Tom’s Barber Shop more than ‘the usual’


 Jim Greene and Tom Groh share a laugh as Groh finishes Greene's haircut last week at Tom's Barber Shop in Spokane Valley. Groh has cut hair for almost 40 years. 
 (Liz Kishimoto / The Spokesman-Review)

Bus driver John Ruscio and barber Tom Groh have been having variations of the same conversation for the past 38 years.

Every couple of weeks, Ruscio’s wife, Ellen, dispatches him to Tom’s Barber Shop on Bowdish Road for a little haircut. She prefers Ruscio’s hair a little longer. Ruscio prefers it short, which makes Groh the King Solomon of combs and shears.

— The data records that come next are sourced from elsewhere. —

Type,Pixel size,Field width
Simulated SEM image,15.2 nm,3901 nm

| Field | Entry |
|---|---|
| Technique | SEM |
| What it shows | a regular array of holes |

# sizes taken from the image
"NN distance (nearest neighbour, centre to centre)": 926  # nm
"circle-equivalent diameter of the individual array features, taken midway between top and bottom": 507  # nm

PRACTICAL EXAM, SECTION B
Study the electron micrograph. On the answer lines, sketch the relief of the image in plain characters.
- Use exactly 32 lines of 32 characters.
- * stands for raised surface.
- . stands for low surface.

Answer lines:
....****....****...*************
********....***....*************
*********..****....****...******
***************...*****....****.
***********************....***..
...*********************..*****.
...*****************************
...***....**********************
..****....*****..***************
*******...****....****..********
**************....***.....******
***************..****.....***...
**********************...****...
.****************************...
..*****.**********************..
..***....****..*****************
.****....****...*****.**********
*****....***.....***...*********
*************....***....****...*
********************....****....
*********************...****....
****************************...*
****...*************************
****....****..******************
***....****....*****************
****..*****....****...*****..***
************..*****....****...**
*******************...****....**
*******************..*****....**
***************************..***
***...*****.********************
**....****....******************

“How mad do you want to make her?” the barber asks, to which Ruscio replies that “the usual” will do just fine.

At month’s end, Groh will have cut hair near the same intersection of Bowdish Road and Sprague Avenue for 40 years. A myriad of other barbers who now compete with him earned their chops in his small, four-chair shop inside a converted stucco house.

“I’ve always gone to Tom,” Ruscio said. “I think his nephew, Irv, did it once. When I was working for the railroad, we moved to Puyallup for nine months. I got two bad haircuts over there and started driving back to Spokane to see Tom. Even if I lived in Seattle, I’d get my haircut here.”

Groh just smiles when the matter of his tenure comes up.

“I just like my job,” said Groh, 59. “I always wanted to cut hair. For all the business I’ve done here, the community has given me so much more.”

Groh’s shop is more than swivel chairs and disinfectant. The décor is sort of doctor’s waiting room meets urban hunting lodge. A dozen nap-worthy, black leather chairs are spread out in a horseshoe formation around an art deco fireplace. The heads of two respectable trophy deer, one downed by Tom Groh, the other by nephew and partner, Irv Groh, are positioned like bookends over the corners of the brick fireplace.

There are reprints of vintage outdoorsman posters framed and hung on the walls of the waiting room. Each print portrays a clean-cut, wool-clad man roughing it with either gun or fishing rod in hand. Perhaps by chance, or shared interest, many of the men waiting for haircuts have coiffures that would fit the outdoorsmen in the reprints just fine.

Tom Groh is a man’s man, said Charles Stocker, who first walked into Groh’s barbershop 35 years ago when Stocker was an administrator for Central Valley School District and worked two blocks down the street.

The barber can talk knowledgeably about everything from local sports lore to backcountry horseback riding and fishing, which isn’t to say he has the gift of gab; men’s men seldom do. Groh holds up his end of a conversation, but never expends a full sentence when a well-placed “yeah” or “uh-huh” will do.

“That’s Tom,” Stocker said. “I would describe him as very thorough, a good, fun-loving person. When I was superintendent of Freeman School District, and Tom lives in that district, if we had bleachers that needed an extra coat of paint, Tom was there to do it. He’d stripe the football field on his day off.”

Groh has done his best to make the barbershop more than a place to get a haircut, which is the kind of shop he grew up around as a kid in Odessa, Wash., a town founded by German immigrant farmers from Odessa, Russia.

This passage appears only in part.